Bagwell's failure to get a sizable number of Hall of Fame votes, however, is different from the other examples for the unfortunate precedent it sets. Unlike Blyleven, who wasn't elected right away because writers are idiots, or Alomar, who wasn't elected in his first year of eligibility because he is an idiot, as far as anyone can tell Bagwell got few votes because he is rumored to have taken steroids.
Unlike Mark McGwire or Rafael Palmeiro, both of whom were also kept out of the Hall of Fame despite their achievements, Bagwell never admitted to taking steroids nor did he fail a test. The Mitchell Report didn't out him either. Bagwell's inclusion in the steroids scandal is entirely hearsay. There is virtually no evidence suggesting he took steroids, let alone proving it, apart from his physical appearance and the era in which he played.

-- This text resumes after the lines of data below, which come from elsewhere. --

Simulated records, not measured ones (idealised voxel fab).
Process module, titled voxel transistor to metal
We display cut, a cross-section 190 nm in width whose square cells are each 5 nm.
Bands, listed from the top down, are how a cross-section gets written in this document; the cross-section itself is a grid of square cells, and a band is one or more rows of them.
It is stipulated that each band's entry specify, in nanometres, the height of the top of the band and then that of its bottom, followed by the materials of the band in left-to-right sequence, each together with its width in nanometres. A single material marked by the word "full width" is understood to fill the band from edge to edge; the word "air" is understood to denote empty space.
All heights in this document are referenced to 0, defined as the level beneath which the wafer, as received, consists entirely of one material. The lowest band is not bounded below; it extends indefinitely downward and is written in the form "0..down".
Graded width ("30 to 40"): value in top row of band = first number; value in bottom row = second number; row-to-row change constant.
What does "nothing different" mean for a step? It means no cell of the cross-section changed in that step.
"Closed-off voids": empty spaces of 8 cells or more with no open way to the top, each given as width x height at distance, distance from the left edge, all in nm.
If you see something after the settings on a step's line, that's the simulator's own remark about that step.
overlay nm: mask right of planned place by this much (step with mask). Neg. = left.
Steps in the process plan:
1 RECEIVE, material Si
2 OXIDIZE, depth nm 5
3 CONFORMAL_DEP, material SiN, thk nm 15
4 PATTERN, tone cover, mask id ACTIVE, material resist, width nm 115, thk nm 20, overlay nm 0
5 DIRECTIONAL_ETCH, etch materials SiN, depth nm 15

Bagwell's omission from the Hall of Fame (and, yes, his career was first-ballot quality) suggests that many deserving players from the so-called "Steroids Era" will be kept out of the Hall only due to the era in which they played. At best they will be made to wait, the way Blyleven was. This is bad for baseball. Throughout its history baseball has forgiven myriad truly horrible sins. By comparison to some other misdeeds than have received clemency, steroid abuse is mild.
Baseball needs to address its head-in-the-sand unwritten policy regarding steroids. The alternative is the gradual march toward irrelevance for its highest honor. There is a predictable, nearby future when players greater than Bagwell will not be in the Hall of Fame, including Roger Clemens, Barry Bonds and Alex Rodriguez. Fans such as myself won't forget how great these players were. I hope one day to share my passion for this game with my children. If many of the greatest players I grew up watching are not in the Hall of Fame why should I teach them that the honor is important?